Paper #2

Maria
Fashioning the Body Paper #2
Scott Turner Schofield and Brecht’s Notes on Theatre

    In this paper I want to make the argument that many aspects of Scott Turner Schofield’s Play, “Becoming a Man in 127 Easy Steps” were in line with the qualifications Brecht laid out describing his idea of the epic theatre. The play was effective in the ways that Brecht talked about in terms of inciting critical response and helping the audience to see a clearer version of reality by including its complexity. However, at the end of this paper I come to some places where I think the play might not so easily fit on either side of the epic theatre/traditional theatre binary from Brecht’s description. Maybe it’s just an effect of taking this class, but it appeals to me a little bit that Scott’s play resists (or transcends?) this binary in some ways and isn’t easily categorized.

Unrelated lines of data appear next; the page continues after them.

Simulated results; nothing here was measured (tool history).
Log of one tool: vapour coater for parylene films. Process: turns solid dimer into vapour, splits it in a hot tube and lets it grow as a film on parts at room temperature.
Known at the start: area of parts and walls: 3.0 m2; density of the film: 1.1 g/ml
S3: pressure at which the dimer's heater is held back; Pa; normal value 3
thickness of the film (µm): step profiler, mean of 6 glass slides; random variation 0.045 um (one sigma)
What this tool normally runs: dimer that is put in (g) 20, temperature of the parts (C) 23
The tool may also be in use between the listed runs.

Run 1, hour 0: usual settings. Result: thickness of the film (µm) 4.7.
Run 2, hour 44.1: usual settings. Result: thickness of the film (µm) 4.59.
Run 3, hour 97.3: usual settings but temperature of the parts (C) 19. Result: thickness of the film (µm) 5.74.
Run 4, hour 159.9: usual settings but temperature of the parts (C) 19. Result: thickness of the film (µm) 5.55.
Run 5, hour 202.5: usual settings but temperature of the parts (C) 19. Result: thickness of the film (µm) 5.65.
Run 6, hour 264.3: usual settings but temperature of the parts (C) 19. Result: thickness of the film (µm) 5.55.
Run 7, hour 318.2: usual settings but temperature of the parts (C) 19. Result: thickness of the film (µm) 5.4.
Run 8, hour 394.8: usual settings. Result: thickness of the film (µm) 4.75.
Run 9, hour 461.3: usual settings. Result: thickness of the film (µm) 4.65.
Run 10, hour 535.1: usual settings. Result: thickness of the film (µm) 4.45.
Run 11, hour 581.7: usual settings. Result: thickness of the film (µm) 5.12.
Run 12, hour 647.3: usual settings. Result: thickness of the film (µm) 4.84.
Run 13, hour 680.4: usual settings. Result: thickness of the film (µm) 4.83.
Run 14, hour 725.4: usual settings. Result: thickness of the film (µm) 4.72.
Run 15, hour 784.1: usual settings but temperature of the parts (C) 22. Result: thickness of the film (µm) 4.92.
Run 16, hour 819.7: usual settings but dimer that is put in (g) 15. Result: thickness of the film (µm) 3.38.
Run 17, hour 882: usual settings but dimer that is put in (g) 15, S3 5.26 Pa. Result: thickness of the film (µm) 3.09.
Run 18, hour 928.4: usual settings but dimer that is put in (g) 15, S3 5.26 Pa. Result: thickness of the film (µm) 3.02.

    First I want to examine the story of the play. In his notes, Brecht says that the regular theatre has plot whereas the epic theatre has narrative. He also says that traditional theatre’s story has a linear development whereas the epic theatre moves in curves. Lastly, he talks about how traditional theatre follows an evolutionary development, whereas epic theatre jumps. Each of these statements has to do with the structure that the story, or more appropriately to use his terms, narrative, takes in the theatrical work.
The structure of telling stories which Scott used in his performance fit very well in with the idea of montage or jumping around. Not only were the stories separate montages but there was also at least an implied element of randomness in their order (and possibly even to which stories he got to telling). Scott literally asked us, in the between the stories, which ones we wanted to hear next. Placing the scenes of the play in a random order seems to defy any traditional linear structure or an order which uses them portray growth or evolution. Brecht never said scenes needed to be random in order to produce a work of epic theatre, but the effect is very in line with the epic theatre. Also it promotes the idea of being able to let the scenes stand for themselves. Instead of just being parts of a larger plot they are worthy of being individually included for their complexity within themselves.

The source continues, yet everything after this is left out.